The word temporal is derived from the Latin tempus, whose basic meaning is 'time', 'season'. (Cf. the Latin motto common on sundials, etc, tempus fugit, '[the] Time flies'.) This gives temporal its basic meaning in English:

  • 'of, or to do with, time', as in the opposition between temporal and 'spatial' measurements, or dimensions;
  • 'to do with this world [or life]', perceived as in opposition to the 'eternal life' of Heaven, as imagined by Christians;
  • this leads to 'secular', 'not holy' as opposed to 'spiritual' - seen in the UK House of Lords, where hereditary peers are known as Lords Temporal, and bishops (of the Church of England) as 'Lords Spiritual'. A clergyman's temporalities (this is usually in the plural form) are his 'worldly possessions', the material wealth belonging to him or her and his or her church or office.

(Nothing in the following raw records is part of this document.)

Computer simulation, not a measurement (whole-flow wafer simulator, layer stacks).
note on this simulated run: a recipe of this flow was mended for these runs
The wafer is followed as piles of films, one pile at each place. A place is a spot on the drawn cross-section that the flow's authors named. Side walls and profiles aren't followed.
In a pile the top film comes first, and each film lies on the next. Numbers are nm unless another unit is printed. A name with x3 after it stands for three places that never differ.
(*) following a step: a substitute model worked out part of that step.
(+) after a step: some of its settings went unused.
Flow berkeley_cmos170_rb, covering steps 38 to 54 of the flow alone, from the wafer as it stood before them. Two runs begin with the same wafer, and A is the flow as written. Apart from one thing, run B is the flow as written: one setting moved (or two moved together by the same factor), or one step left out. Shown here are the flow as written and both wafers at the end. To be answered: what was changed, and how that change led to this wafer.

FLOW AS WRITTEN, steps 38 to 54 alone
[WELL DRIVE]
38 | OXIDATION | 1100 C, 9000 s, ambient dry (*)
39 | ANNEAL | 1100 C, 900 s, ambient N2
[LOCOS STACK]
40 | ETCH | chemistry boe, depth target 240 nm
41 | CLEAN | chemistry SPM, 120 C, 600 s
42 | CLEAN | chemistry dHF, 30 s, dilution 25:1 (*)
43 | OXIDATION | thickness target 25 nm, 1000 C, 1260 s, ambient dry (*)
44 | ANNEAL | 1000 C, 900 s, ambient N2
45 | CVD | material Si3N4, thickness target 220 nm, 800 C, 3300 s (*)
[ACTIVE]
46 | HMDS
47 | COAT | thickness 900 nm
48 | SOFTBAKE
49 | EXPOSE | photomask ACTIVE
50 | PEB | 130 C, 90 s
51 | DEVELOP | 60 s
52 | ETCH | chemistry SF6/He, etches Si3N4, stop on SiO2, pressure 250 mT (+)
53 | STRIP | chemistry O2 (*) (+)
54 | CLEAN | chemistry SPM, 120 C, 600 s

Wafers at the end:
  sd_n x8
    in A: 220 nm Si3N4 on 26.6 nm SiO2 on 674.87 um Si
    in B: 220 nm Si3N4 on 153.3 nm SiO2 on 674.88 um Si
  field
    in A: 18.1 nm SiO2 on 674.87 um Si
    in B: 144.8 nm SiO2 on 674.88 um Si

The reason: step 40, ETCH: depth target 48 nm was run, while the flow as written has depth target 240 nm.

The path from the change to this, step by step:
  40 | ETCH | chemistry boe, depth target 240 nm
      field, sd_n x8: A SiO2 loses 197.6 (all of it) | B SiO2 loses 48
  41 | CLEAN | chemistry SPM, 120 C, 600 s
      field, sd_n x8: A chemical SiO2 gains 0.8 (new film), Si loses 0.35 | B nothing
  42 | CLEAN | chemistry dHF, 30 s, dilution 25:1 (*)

  • There are also various technical meanings, in
    • prosody (particularly in quantitative metre, where temporal is sometimes virtually synonymous with 'quantitative;
    • grammar, where it may be synonymous with tense or express a refinement and sub-classification of discussion of tense; a temporal clause is a clause 'of time' (~ one communicating a time relationship), such as one beginning 'when' or 'while';
    • the temporal paradox is a problem much occupying writers of Science Fiction, whereby certain anomalies would be created were time travel possible, such as the effect on 'the present' were one to destroy an ancestor in 'the past' - before having descendants;
    • in Roman Catholic liturgies, it means those parts of a given service that are repeated daily, as opposed to those that vary according to which Saint's day is being celebrated (the Sanctorale);
    • in Geography, temporal sometimes provides a useful distinction in discussion of tides.
  • Temporal can also be 'connected with the temples, which are part of the human head - the two flattened areas on the sides of the forehead, just above and behind the region of the eyes. So anatomist5s talk, for example, of
    • the temporal artery, the source of the pulse that can be seen and felt beating in the temples;
    • the temporal lobe [of the brain], which is involved in semantic understanding, auditory perception, of speech and music, for example, and memory.